It’s been a heck of a first week for White House press secretary Sean Spicer, but it could get considerably better with the help of a PR gambit.
After starting off on a rocky note after his ‘alternative facts’ about President Donald Trump’s inauguration crowds sparked backlash, Spicer could probably use a friend. He might get that from an unlikely source: Dippin’ Dots.
The potential friendship is surprising because of Spicer’s history of posting negative tweets about the frozen spheres that tout themselves as the “ice cream of the future.”
It started in 2010 when Spicer burned the company with this zinger:
Dippin dots is NOT the ice cream of the future
— Sean Spicer (@seanspicer) April 8, 2010
In the following years, Spicer’s Twitter feed was peppered with more chilly attacks:
we may not have inauguration attendance data yet, but one set of record turnout numbers are in:
Sean spicer’s angry dippin dots twetes pic.twitter.com/KSXlXLLEeB
— ಠ_ಠ (@MikeIsaac) January 22, 2017
Rather than stooping to petty insults, however, the company saw its chance to reach out (and grab a few headlines in the process).
In an open letter to Spicer that was published this week, Dippin’ Dots’ chief executive, Scott Fischer, wrote:
We understand that ice cream is a serious matter. And running out of your favorite flavor can feel like a national emergency! We’ve seen your tweets and would like to be friends rather than foes. After all, we believe in connecting the dots.
As you may or may not know, Dippin’ Dots are made in Kentucky by hundreds of hard working Americans in the heartland of our great country. As a company, we’re doing great. We’ve enjoyed double-digit growth in sales for the past three years. That means we’re creating jobs and opportunities. We hear that’s on your agenda too.

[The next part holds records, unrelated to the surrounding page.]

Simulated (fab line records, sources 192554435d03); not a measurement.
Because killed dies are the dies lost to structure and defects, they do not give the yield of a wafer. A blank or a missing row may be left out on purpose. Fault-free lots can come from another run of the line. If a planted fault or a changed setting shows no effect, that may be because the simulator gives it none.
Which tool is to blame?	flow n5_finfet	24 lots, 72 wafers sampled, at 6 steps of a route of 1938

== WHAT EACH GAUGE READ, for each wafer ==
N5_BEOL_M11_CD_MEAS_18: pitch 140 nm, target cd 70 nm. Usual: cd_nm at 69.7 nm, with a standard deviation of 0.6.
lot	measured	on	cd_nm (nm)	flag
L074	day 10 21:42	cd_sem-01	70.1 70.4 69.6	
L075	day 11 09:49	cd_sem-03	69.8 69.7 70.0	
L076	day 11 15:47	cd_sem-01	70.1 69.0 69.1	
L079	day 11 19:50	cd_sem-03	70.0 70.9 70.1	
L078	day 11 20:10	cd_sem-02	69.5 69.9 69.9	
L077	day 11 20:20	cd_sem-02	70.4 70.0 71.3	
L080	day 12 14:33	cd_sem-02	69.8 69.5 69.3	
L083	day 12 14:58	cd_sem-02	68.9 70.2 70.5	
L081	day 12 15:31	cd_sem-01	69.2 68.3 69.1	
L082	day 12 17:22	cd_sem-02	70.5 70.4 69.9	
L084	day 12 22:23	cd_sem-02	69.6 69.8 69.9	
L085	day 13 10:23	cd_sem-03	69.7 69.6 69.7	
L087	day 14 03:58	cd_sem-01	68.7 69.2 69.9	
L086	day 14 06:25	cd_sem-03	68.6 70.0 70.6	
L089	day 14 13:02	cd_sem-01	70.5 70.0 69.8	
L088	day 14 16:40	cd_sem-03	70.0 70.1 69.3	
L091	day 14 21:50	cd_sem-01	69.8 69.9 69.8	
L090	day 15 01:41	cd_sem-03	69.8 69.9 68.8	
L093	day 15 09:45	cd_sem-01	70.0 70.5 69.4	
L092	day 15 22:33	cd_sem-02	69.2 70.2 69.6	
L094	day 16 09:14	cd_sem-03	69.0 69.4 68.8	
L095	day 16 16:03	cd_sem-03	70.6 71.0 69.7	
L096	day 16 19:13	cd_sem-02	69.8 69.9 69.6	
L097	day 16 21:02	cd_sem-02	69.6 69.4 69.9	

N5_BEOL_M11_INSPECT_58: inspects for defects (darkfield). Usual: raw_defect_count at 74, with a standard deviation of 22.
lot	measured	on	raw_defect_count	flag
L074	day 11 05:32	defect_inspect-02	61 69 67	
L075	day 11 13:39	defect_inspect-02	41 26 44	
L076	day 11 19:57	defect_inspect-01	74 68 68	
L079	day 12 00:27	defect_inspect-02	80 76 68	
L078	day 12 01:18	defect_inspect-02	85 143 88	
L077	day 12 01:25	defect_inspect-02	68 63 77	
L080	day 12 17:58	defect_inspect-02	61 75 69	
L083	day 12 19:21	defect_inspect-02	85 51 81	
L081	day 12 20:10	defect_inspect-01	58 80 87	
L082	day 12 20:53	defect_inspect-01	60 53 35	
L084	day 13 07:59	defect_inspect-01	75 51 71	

We can even afford to treat the White House and press corps to an ice cream social. What do you say? We’ll make sure there’s plenty of all your favorite flavors.
Scott, CEO of Dippin’ Dots
How’s that for a little maturity in an often catty world of politics—and a smooth PR move, to boot?
The company posted a link to the letter on its Facebook page:
Spicer has yet to address the issue or say whether he’ll accept Fischer’s invitation.